May 23, 2024
One of the most important building blocks of a successful strategic endeavor is a capable and effective intelligence community. In preparation for great power competition, Todd Moulton feels the Navy needs to rethink the recruitment, training, education, and billet structure of its intelligence community. He makes the case that the only way to retain a qualitative advantage over great power rivals is to produce intelligence practitioners at all levels who understand the military and nonmilitary underpinnings of adversaries’ capabilities and intentions. He lays out a plan to focus on country- or regional-specific intelligence experts that rise up through the tactical, operational and strategic levels and expertly enable decision-makers in coming conflicts.

Retaining a qualitative advantage over great power rivals entails intelligence practitioners at all levels who understand the military and nonmilitary underpinnings of adversaries’ capabilities or intentions.

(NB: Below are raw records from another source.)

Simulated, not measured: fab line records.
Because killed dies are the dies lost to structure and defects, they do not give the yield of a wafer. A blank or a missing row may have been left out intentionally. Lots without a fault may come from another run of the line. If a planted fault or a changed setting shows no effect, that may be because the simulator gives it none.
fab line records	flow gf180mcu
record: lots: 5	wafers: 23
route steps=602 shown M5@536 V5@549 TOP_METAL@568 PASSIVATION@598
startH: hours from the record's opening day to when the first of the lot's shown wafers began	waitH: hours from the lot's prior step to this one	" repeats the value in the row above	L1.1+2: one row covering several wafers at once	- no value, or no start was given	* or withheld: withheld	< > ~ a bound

As the United States’ technological advantages recede, people will remain its best “weapon” to outthink opponents. Yet, the naval intelligence community’s (NIC) recruitment, education, training, and billeting paradigm is not adequate for great power competition. Russia and China can now challenge the United States across multiple domains, using all instruments of power. Meanwhile, NIC assessments of rivals’ capabilities focus on military capabilities, with scant attention to nonmilitary, historic, or cultural factors, which often drive decision-making. This narrow focus reflects the NIC’s traditional cultivation of broad military analysts. A great power competition context demands more holistic analyses, which means the NIC must realign its recruitment, training, education, and billet structure to develop the community’s understanding of nonmilitary aspects of its operating environments.

Retaining a qualitative advantage over great power rivals entails intelligence practitioners at all levels who understand the military and nonmilitary underpinnings of adversaries’ capabilities or intentions. Such insight can speed friendly leaders’ decision-making. Transient jobs in disparate regions preclude many analysts from developing such needed insight. The NIC should therefore expose personnel to tactical, operational, strategic, and interagency billets that focus them on great power competition rivals’ military and nonmilitary features. Such exposure must then be reinforced with education and training.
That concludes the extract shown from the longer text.